SOMETIMES our lives can be changed by events that perhaps seem insignificant at first.
In a new film out this week, The Sense of an Ending, Jim Broadbent plays a man who is thrown into turmoil when he receives a letter.
“Tony is a single man, divorced with a daughter, and he’s retired,” explains Jim of his character.
“The story involves him getting a letter out of the blue, where he’s got a legacy from a mother of an old girlfriend, and the story spreads out from there, and it sends his life into some sort of turmoil.”
It transpires that years before, Tony had been going out with girlfriend Veronica, played by Broadchurch star Charlotte Rampling, but then she formed a relationship with his best friend Adrian.
After Tony had written each of them a very nasty letter, Adrian died in mysterious circumstances and the situation is brought back to the fore with the arrival of this letter.
“It’s a sort of nightmarish dream sequence where some of the fallout has invaded Tony’s life and he has a very upsetting dream about his behaviour in the past,” says Jim.
“He’s appraising his view of his younger self as the story unfolds.
“I can’t be any more specific — you’ll just have to see the film,” he teases.
When Tony tries to get in touch with Veronica, it’s clear that she isn’t overly keen to see him.
Veronica has kept Tony’s letter for years and hasn’t forgotten what he said to her.
There is a tension between them as a result of this, but that couldn’t have been further from the truth in reality, as Jim was delighted that Charlotte was cast in the film.
“She’s great, and a beautiful casting for the flm,” he says.
“She seemed absolutely natural, obvious and perfect. I can’t imagine Veronica being anyone other than Charlotte.”
Another of Jim’s co-stars was Michelle Dockery aka Lady Mary in Downton Abbey, and Jim reveals that filming scenes with her felt very authentic.
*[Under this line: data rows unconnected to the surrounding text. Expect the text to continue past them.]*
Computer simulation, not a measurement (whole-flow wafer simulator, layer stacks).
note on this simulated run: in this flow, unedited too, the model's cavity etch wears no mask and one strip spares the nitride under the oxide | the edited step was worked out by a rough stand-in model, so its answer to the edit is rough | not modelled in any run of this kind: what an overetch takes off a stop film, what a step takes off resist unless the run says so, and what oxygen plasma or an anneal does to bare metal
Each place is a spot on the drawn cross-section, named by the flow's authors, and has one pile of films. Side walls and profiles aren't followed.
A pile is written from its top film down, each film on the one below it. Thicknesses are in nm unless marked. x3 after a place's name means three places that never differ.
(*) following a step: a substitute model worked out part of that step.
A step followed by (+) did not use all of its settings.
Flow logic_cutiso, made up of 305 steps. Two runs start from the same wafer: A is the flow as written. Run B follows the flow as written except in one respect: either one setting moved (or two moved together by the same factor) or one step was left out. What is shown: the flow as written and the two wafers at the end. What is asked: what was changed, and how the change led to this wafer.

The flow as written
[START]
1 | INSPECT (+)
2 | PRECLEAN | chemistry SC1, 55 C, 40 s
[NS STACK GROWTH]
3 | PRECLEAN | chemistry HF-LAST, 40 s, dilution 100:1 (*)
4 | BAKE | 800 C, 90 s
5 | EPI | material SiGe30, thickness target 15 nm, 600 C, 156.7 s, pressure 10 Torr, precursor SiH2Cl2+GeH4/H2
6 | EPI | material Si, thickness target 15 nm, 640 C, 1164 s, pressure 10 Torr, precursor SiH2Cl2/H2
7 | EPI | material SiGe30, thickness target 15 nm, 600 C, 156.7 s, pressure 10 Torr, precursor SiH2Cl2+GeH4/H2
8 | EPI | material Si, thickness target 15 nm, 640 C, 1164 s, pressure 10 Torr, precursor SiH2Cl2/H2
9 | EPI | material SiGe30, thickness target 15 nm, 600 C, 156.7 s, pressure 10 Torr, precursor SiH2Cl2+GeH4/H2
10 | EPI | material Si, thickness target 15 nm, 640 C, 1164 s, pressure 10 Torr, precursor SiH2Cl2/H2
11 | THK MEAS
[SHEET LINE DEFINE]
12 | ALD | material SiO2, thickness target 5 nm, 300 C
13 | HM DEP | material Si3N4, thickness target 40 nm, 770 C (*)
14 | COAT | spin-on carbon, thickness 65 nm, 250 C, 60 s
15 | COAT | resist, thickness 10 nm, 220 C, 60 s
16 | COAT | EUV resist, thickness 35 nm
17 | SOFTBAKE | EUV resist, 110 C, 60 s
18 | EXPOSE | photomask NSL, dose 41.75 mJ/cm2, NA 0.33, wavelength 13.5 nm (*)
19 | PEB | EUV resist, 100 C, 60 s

Michelle’s character, Susie, is Tony’s pregnant daughter, and the storyline sees Tony attend antenatal classes with her.
“It felt very real — that whole class was a lot of genuinely-expectant mothers and their partners,” recalls Jim.
“I don’t know if she was a teacher or what, but the woman in charge of the class was real, and she put us all thoroughly through our paces.”
“The father-and-daughter relationship develops with the film and with Tony’s responsibilities.
“He has a great need of that relationship and he wants to show his daughter that he has something to offer.
“Rather than just being slightly passive, I think it’s quite a big learning curve that he goes on,” Jim says.
“The changes that happen to Tony are really quite profound without being tied up in any particular neat ending.
“There’s an awareness that things have changed.
“It’s a good tale from that point of view.”
The Sense of an Ending is in cinemas from Friday, April 14.